It may be troubling for Michigan readers to hear that a photojournalist was recently arrested and held for hours for recording footage of undercover police officers arresting somebody on the street. Police later released the journalist and admitted that she had not broken any laws, but not before interrogating her and keeping her in custody for six and a half hours.

The woman subject to this treatment is a photographer for the Detroit Free Press. She and a reporter were on the street for a video training session when they witnessed several men and one woman escorting a man to a police car. The officers wore black shirts and bulletproof vests, some of which had "POLICE" written on it.

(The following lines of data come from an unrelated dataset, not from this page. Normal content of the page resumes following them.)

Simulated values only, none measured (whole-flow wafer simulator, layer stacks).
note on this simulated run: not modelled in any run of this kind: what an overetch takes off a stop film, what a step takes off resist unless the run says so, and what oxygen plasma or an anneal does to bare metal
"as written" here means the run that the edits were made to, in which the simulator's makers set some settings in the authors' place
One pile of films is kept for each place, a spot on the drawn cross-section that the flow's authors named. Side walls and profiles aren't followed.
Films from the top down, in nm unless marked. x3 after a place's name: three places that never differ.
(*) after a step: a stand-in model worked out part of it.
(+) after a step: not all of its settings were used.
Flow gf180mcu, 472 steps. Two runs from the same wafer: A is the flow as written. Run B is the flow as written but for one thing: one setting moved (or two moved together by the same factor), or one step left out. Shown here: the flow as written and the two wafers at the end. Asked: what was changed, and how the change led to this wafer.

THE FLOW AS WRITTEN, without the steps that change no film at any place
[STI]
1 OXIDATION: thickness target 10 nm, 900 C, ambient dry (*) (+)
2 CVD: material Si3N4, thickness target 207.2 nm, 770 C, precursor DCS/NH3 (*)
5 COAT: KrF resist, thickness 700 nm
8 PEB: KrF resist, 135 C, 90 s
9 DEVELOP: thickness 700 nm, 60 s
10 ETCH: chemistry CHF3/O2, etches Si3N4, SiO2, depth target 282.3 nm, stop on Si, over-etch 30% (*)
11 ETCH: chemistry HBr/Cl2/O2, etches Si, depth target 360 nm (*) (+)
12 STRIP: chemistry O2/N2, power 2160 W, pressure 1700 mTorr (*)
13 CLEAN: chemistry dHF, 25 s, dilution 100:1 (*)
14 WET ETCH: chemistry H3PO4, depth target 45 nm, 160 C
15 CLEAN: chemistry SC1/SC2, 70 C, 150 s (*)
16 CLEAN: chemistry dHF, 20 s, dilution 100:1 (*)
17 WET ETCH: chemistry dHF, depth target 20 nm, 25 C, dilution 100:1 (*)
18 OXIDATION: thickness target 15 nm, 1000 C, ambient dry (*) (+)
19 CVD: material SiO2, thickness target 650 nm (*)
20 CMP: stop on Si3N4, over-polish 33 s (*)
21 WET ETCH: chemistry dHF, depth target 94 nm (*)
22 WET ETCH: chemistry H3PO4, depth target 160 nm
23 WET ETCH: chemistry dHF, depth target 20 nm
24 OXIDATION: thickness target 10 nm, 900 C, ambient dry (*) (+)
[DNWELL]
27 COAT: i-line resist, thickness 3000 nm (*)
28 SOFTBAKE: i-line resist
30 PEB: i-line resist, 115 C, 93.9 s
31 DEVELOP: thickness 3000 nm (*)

The photographer took out her smartphone and began filming the scene. In the video, an officer confronts her while they search the suspect. The photographer, who was wearing press credentials, told the officer that she is a journalist but the officer says "I don't care who you are." The camera suddenly points toward the ground as the officer wrestles the phone away before arresting the woman.

It is not clear what law the officer claimed the reporter was breaking. Though police often do not like being filmed in public, it is legal to do so.

The woman was taken to a police station and interrogated in the same room as the arrested man. They asked for her name and address and held her for six and a half hours before releasing her without charging her.

When questioned by Free Press editors, a Detroit deputy police chief apologized for the officer's conduct and admitted that the photographer had done nothing wrong. He said the incident would be investigated.

Abuse of police power is a concern whenever it occurs in Michigan. Even when an arrest is based on dubious allegations, the arrested person may still face hours of detention and could be charged based on the officer's version of events.